13. Aggrieved by the order of CIT(A) in treating income in question as giving rise to LTCG, the Revenue is in appeal before the Tribunal. In the C.O. the assessee has challenged the validity of the initiation of reassessment proceedings under section 148 of the Act on which issue the CIT(A) did not render any decision as he found that the Assessee has succeeded on merits on the point on which the AO made the impugned additions.

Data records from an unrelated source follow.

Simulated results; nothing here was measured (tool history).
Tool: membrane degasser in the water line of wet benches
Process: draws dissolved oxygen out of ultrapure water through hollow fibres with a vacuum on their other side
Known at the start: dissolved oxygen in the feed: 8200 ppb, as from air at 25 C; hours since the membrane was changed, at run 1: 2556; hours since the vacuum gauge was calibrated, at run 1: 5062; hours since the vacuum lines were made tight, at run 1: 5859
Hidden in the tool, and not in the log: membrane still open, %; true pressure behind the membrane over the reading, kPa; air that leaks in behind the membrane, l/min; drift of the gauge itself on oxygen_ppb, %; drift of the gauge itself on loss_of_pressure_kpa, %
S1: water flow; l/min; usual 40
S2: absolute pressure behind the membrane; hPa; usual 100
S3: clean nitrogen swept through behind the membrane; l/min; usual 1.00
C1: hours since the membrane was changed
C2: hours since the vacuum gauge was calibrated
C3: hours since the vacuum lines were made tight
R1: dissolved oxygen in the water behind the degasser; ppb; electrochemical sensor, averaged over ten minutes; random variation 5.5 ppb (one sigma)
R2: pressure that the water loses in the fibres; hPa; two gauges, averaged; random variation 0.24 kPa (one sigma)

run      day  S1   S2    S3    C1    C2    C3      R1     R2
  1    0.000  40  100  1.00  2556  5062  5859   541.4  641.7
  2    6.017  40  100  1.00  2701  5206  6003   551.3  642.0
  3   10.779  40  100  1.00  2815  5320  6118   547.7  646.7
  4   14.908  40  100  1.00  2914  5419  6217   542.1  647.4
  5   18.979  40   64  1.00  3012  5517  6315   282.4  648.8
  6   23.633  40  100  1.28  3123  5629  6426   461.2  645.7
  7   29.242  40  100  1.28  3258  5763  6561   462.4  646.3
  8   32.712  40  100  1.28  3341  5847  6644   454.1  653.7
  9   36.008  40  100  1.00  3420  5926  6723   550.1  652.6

14. We have heard the rival submissions. The issue with regard to treatment of gain arising on sale of shares has been a matter of several circulars issued by the CBDT. CBDT issued an office memorandum dated 13.12.2005 laying down guidelines for assessing officers on tests for distinction between shares held as stock-in-trade and shares held as investment vide office memorandum, dated 13.12.2005 [F. No. 149/287/2005-TPL] which are reproduced as under:—

“Circumstances to be considered by the Assessing Officers in determining whether a person is a trader or an investor in stocks:-

(i) Whether the purchase and sale of securities was allied to his usual trade or business/was incidental to it or was an occasional independent activity: it means if it would be an occasional activity it is an unusual transaction and can be treated as investment and not as a business activity.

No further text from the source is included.